The Super League was announced on Sunday (Monday AEST) but essentially folded after the English clubs involved in the project pulled out Tuesday amid escalating backlash from their supporters and warnings from the British government that legislation could be introduced to thwart them.

On Wednesday, Atletico Madrid and the three Italian clubs in the project – Juventus, AC Milan and Inter Milan – also opted out. That left Real Madrid and Barcelona as the only clubs still officially in the new league.



Perez said no one was really leaving, though.

“They haven’t left,” the Madrid president said. “We are all still together, thinking of ways of making this happen.”

Perez admitted that they should have explained the project better, and said he was “sad and disappointed” with the “avalanche of aggressive” and “orchestrated” criticism that surfaced everywhere.

“Each president was prepared to speak, but then the next day we got killed,” Perez said. “We weren’t expecting it. It was like we had launched an atomic bomb. It looked like that they already knew about it and were waiting for us.”

He said one of the English clubs was not really interested in the project from the start and that was “contagious” for the rest of the Premier League owners who were afraid of the criticism at home. The English clubs initially involved in the project were Arsenal, Chelsea, Liverpool, Manchester City, Manchester United and Tottenham.

While some Premier League clubs apologised to their fans while pulling back on Tuesday (local time), the teams that dropped out on Wednesday admitted defeat but tried to show they still believe in the project.

Atletico Madrid coach Diego Simeone said the whole controversy would eventually help soccer.

“When a movement like this happens, things end up changing, I have no doubt,” Simeone said. “All sides will have to eventually reach an agreement.”

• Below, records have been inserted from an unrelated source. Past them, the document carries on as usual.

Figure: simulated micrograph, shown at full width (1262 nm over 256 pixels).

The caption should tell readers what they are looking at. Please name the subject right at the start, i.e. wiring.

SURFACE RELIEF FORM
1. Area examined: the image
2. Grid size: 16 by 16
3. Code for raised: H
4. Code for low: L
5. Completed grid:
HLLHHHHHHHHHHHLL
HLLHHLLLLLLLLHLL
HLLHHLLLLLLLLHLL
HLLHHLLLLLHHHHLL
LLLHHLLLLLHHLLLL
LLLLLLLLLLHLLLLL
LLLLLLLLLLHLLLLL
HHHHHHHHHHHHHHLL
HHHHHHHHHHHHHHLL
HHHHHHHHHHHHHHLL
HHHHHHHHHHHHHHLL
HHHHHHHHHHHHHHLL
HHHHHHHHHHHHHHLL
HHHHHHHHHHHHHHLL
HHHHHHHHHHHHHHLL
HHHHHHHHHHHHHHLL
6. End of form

Barcelona were the only team yet to comment, though their presence was always dependent on a vote by their general assembly.

There was some internal pressure on the Catalan club, however, after outspoken captain Gerard Pique made his view clear.

“Football belongs to the fans. Today more than ever,” he wrote on Twitter.

Barcelona coach Ronald Koeman avoided the subject but said he “agreed with” Pique’s tweet.

There were protests against the Super League during Wednesday’s Spanish league matches, with players entering the field wearing T-shirts condemning the new competition.

On Monday, UEFA threatened to ban players from the participating teams from playing in this year’s European Championship and next year’s World Cup. A Madrid court later issued a preliminary ruling stopping UEFA, FIFA and its members from acting against the creation of the new league.

The Super League was intended to be a 20-team competition with 15 founding members guaranteed a spot every season and five other teams rotating in and out. The lack of relegation for the founding members raised concerns about the consequences for smaller clubs in the domestic leagues around the continent.

Perez said the group was ready to discuss changes.

“We will keep working and talking to everyone,” he said. “We are open to whatever is best for soccer.”

City, Spurs get wins

A tough week for Manchester City and Tottenham, two of the rebel clubs, got even more difficult when they fell behind on their return to Premier League action on Thursday (AEST).

Both teams recovered to register vital wins and leave them in good spirits for their next match – their meeting at Wembley Stadium for the English League Cup final this weekend.

City fought back from conceding a goal after just 20 seconds to beat Aston Villa 2-1 and move 11 points clear in their march to a third league title in four years. A maximum of eight points are needed by Pep Guardiola’s team from its final five games.

Each side had a man sent off at Villa Park, with City defender John Stones’ straight red card for a reckless lunge late in the first half ruling him out for three matches, starting with the cup final.

Tottenham needed a 90th-minute penalty from Son Heung-min to clinch a 2-1 victory over Southampton and close to within two points of fourth-placed Chelsea in the race for Champions League qualification.